Sun, Jun 05, 2011 - Page 5 News List

FEATURE: Indian yoga guru battles corruption

Reuters, NEW DELHI

Indian yoga guru Swami Ramdev raises his hands with supporters at the Ramlila grounds on the first day of his fast in New Delhi yesterday.

Photo: Reuters

Born in a dusty village in northern India to illiterate parents, Swami Ramdev heads a US$40 million-a-year global yoga empire, owns an island off the coast of Scotland and has government ministers scurry to meet him on the steps of his private jet.

Trained in the ancient discipline of posture and breathing exercises, Ramdev has soared from spiritual scholar to national household name with a heady mix of yoga and social activism.

Yesterday, he began a fast to the death to demand reforms including the death penalty for corrupt officials in an anti-graft campaign that has undermined embattled Indian Prime Minister Manmohan Singh.

Dressed like a holy man, but adored like a movie star, 30 million people tune in every day to Ramdev’s TV show and hundreds of thousands flock to his workshops and yoga camps across India, North America and Europe.

From his sprawling complex in the foothills of the Indian Himalayas, Ramdev’s businesses include schools, drugs and plants, and he ships US$500,000 worth of books and CDs each month.

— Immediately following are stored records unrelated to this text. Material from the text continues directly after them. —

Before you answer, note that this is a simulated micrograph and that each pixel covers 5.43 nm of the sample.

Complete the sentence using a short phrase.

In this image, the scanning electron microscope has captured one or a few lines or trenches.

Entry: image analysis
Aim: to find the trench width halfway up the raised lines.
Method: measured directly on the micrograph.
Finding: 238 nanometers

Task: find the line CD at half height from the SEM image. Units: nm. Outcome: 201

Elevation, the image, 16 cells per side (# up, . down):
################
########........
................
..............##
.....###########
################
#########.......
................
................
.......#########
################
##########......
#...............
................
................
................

His yoga demonstrations, filled with crowd-pleasing stunts such as headstands or making his belly dance inside his ribcage, are often punctuated by rambling lectures about corruption, black money or the Indian government’s failure to tackle Maoist rebels.

He says the government enforces imperialist laws implemented by the British, calls for the corrupt to be hanged, says foreign firms should be banned from India and urges a revaluing of the rupee.

However, while some of his views appear outlandish, his outspoken positions on homosexuality, which he says is a curable mental illness, and sex education to prevent HIV and AIDS, which he says should be withdrawn from schools and replaced by yoga, leave many feeling uncomfortable.

And now, after almost a decade of improving his viewers’ health, the pony tailed guru has turned to India’s ailments.

Ramdev, whose millions of followers initially fell for his pre-dawn yoga, but now increasingly empathize with his politics, is on a corruption crusade that has the government of the world’s largest democracy over a barrel.

In a tent larger than four soccer pitches built for his hunger strike against corruption in the heart of New Delhi, Ramdev, clad in a -saffron-colored robe slung loosely over his chest, lectures the government on the path of redemption.

Corrupt officials should be executed, illegally expatriated money returned and the rupee reissued, he proclaims to the adoring crowd, as senior government ministers nervously wait in a five-star hotel suite for a meeting to beg him to stop.

“If the entire black money is brought back to the country, then poverty will be abolished and India will prosper,” Ramdev tells the cheering crowds. “Indian currency will be stronger than the dollar and pound. India was once the leader in every sphere of the world. It was economically most strong and had rulers who were virtuous ... Now our country is at the bottom of every development index and at the top of corruption, population explosion, poverty and crime.”

Yet there is some basis to his seemingly eccentric views. India first began drafting anti-corruption legislation in the 1960s. It has still to reach the statute books.

While Ramdev does not disclose his age, media reports suggest he was born in 1965, to a poor family in a village in the northern state of Haryana.